Islamic Bonds

Sukuk is an Islamic financial certificate that provides an investor with ownership in an underlying asset. Sukuk were broadly used by Muslims in the middle ages as papers representing financial obligations originating from trade and other commercial activities. However, the present structure of Sukuk are different from the Sukuk originally used and are akin to the conventional concept of securitization, a process in which a special purpose vehicle (SPV) is setup to acquire assets and to issue financial claims on the assets, the ownership of the underlying assets is then transferred to a large number of investors through certificates representing proportionate value of the relevant assets. The AAOIFI standard indicates that the underlying business contract or arrangement for Sukuk must be consistent with Shari’ah.

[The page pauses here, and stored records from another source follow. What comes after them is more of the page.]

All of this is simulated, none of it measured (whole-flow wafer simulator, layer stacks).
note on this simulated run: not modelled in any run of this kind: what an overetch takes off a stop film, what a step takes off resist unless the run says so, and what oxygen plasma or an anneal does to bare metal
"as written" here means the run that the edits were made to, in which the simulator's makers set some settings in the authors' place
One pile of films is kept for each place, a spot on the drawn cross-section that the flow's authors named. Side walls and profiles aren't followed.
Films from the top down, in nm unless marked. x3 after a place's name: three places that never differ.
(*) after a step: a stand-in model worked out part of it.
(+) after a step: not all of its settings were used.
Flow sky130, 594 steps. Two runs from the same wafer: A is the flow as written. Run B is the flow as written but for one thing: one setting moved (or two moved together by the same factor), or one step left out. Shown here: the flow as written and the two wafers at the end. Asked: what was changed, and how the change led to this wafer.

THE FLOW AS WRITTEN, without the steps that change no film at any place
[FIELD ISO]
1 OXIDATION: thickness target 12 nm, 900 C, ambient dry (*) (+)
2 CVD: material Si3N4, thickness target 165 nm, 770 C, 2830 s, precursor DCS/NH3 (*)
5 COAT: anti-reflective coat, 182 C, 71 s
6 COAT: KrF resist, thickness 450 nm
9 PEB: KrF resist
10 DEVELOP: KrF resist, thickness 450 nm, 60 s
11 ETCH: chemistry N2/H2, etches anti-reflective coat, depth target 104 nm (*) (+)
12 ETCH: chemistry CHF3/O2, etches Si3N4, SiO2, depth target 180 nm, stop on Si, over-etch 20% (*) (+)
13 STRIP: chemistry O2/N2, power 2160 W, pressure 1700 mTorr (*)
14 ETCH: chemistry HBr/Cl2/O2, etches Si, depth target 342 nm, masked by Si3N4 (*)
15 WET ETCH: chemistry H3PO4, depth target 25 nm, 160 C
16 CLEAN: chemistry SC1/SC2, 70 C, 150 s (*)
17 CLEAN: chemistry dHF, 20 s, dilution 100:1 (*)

As an asset-backed security with a stable income, Sukuk may be seen as an Islamic equivalent of bond. However, fixed income interest bearing bonds are not permissible in Islam, hence Sukuk should comply with investment principles within the Islamic law, which prohibits the charging, or paying of interest. The main condition for issuance of Sukuk is the existence of assets on the balance sheet of the issuing entity that wants to mobilise its financial resources (Treasury and Capital Market Operations; IIBI; 2009). The issuer of a Sukuk sells an investor the certificate, who then rents it back to the issuer for a predetermined rental fee. The issuer also makes a contractual promise to buy back the bonds at a future date at par value. The claim embodied in Sukuk is not simply a claim to cash flow but an ownership claim. A Sukuk basically represents either a proportional or an undivided interest in an asset or pool of assets. The degree of asset ownership rights subsequent to ownership interest carries the right to a proportionate share of cash flow or other benefits and risks of ownership.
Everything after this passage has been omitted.